I like to keep things simple, especially when it comes to navigating my way through the wilderness or some unknown remote region of the world. I recently read a book titled Some Thoughts On Scouts and Spies, which covers how the 18th-century woodland scouts and spies navigated through enemy territory without being detected, and what gear they selected and why. The book really makes one rethink their modern-day loadout, and whether or not one really needs all that fancy high-tech gear. I recommend the book for any military MOS that is field-related, whether that’s the basic infantryman, scout/sniper, or reconnaissance unit.
With the lessons from that read fresh in mind, here are some of my suggestions for simple, available tools to get the job done. My navigation kit contains nothing that requires batteries, but will still give me the means to navigate, observe, and estimate range. Let’s take a look at the list of items I chose for my kit.
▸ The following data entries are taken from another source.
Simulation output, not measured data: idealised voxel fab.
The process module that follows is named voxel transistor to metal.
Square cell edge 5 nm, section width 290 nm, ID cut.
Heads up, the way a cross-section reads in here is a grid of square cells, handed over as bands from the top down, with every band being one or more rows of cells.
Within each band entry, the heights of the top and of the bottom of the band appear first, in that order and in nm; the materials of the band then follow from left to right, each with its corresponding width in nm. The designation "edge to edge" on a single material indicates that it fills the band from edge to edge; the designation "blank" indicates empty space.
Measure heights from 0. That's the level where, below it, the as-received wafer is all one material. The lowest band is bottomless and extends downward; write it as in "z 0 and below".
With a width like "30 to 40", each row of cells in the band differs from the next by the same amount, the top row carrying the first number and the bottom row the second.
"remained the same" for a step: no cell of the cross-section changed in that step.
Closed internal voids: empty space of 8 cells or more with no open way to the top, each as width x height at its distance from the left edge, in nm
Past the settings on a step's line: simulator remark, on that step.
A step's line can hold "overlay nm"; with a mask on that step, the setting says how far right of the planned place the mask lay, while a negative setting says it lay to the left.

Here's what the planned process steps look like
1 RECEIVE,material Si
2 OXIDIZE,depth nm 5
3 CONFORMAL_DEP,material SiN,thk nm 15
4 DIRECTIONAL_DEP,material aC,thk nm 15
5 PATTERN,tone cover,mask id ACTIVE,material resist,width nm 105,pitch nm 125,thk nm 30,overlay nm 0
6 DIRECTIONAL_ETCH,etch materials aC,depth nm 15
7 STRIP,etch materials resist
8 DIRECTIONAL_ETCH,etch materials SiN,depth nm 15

K&R M1 Sport Compass – The M1 Sport features a full-size compass capsule and triple-sighting system for improved accuracy, an unbreakable, polished-aluminum sighting mirror (most compasses have a glass sighting mirror), thermo-elastic capsule for durable, bubble-free performance, and luminescent navigation points. You can see the luminescent points in the image below.
Available at Amazon
Topographical Map – I use custom TOPO maps for my areas of operation. You can go to MyTopo and customize you own maps for the areas you operate in.
A 19th-century-style rangefinder – Made of solid brass with markings that are blackened for easy reading in the field.
Bushnell Powerview compact folding binoculars – Has a field of view of 300 feet at 1000 yards.
This all fits into a nice, compact package that goes with me whenever I go into the woods. It’s always good to practice your compass and range-estimation skills. Compass and Map work is a perishable skill and requires dirt time to stay proficient.